All of this, economists said, impacts the productivity of economies. They manufacture less and deliver fewer services, further deepening the economic crisis.

And this is just the start.

Muyu noted that shipowners are also hesitating to take new orders as bunkering prices hit new highs every day. “They worry that the freight rates they receive may not be sufficient to cover rising fuel costs,” she said.

“The economic impact of the Strait of Hormuz closure is only beginning to emerge. In the coming weeks, we are expecting to see further evidence of rising fuel prices, restrained demand [such as less driving or rationing] and eventually the effects filtering through to macroeconomic indicators such as inflation,” she warned.

Stock markets

According to a report on Sunday from Bloomberg News, global stocks have fallen 5.5 percent since the war began with Asian stock markets being the worst hit.
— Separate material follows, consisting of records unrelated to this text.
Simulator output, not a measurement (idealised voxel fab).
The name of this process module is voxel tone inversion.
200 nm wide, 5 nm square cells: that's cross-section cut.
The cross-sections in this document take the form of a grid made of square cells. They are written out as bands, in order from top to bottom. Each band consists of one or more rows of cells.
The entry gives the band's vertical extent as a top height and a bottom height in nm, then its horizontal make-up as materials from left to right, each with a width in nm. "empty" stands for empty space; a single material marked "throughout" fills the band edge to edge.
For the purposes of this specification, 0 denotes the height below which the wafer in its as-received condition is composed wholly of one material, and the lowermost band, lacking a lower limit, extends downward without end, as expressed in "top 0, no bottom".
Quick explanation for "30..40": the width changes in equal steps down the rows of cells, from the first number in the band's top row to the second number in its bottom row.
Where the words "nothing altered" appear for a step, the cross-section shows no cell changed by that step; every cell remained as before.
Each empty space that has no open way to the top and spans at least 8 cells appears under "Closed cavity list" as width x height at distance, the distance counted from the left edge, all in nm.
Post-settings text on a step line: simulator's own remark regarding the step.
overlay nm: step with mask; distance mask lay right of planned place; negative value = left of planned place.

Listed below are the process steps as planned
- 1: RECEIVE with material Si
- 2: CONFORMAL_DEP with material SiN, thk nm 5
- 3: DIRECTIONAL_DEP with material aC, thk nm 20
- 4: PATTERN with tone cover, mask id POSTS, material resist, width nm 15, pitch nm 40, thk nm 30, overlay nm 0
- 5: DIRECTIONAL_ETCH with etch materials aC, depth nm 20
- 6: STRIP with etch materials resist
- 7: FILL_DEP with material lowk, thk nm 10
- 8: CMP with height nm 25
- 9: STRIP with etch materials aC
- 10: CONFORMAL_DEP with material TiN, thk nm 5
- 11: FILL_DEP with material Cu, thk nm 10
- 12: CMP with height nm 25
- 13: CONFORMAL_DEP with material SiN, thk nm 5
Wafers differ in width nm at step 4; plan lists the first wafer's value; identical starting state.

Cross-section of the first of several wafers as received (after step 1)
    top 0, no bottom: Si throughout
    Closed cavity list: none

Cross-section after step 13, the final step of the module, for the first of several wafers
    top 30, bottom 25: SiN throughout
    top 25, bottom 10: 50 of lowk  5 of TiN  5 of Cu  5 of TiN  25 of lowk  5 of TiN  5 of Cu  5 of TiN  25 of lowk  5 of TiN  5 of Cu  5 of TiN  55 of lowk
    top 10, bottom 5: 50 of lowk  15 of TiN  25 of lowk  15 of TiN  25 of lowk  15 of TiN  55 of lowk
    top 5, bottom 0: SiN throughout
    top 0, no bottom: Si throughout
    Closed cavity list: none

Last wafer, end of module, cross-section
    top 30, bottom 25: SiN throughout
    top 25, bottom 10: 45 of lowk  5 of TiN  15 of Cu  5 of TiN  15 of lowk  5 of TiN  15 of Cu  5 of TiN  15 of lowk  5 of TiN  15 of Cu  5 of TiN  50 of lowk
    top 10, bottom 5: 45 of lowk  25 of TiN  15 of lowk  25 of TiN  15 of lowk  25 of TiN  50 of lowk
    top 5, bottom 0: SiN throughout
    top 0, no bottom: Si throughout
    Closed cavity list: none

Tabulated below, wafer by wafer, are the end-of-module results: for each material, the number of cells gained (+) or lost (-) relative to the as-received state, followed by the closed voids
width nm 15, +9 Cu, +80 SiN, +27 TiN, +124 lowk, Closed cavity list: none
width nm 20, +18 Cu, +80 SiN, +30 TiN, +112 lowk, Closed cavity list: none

Here’s how the 10 biggest stock exchanges have performed since February 28:

  • New York Stock Exchange (NYSE): As of Monday morning, the NYSE Composite Index had fallen by 6 percent compared with the close on February 27.
  • Nasdaq Stock Market: Shares trading on this barometer of tech stocks had fallen by 2.4 percent in the same timeframe.
  • Shanghai Stock Exchange: As of Monday, the Shanghai Composite Index has fallen by 1.86 percent since February 28.
  • Tokyo Stock Exchange: Also as of Monday, the Japan Nikkei 225 index has fallen by 11 percent since February 28.
  • National Stock Exchange of India: The Nifty50, the benchmark index of India’s largest stock exchange, has fallen by 7 percent since February 28.
  • Hong Kong Stock Exchange: As of Monday, the Hang Seng Index has fallen by about 4 per cent since the start of the war.
  • London Stock Exchange: London’s FTSE 100 has fallen by 5.3 percent since the war began.
  • Saudi Exchange (Tadawul): The Tadawul All-Share Index has been down by 9.6 percent since February 28.
  • Euronext: Europe’s STOXX 600 has fallen by 6 percent since the war began.
  • Australian Stock Exchange: As of mid-March, the ASX has fallen more than 6 percent due to the war.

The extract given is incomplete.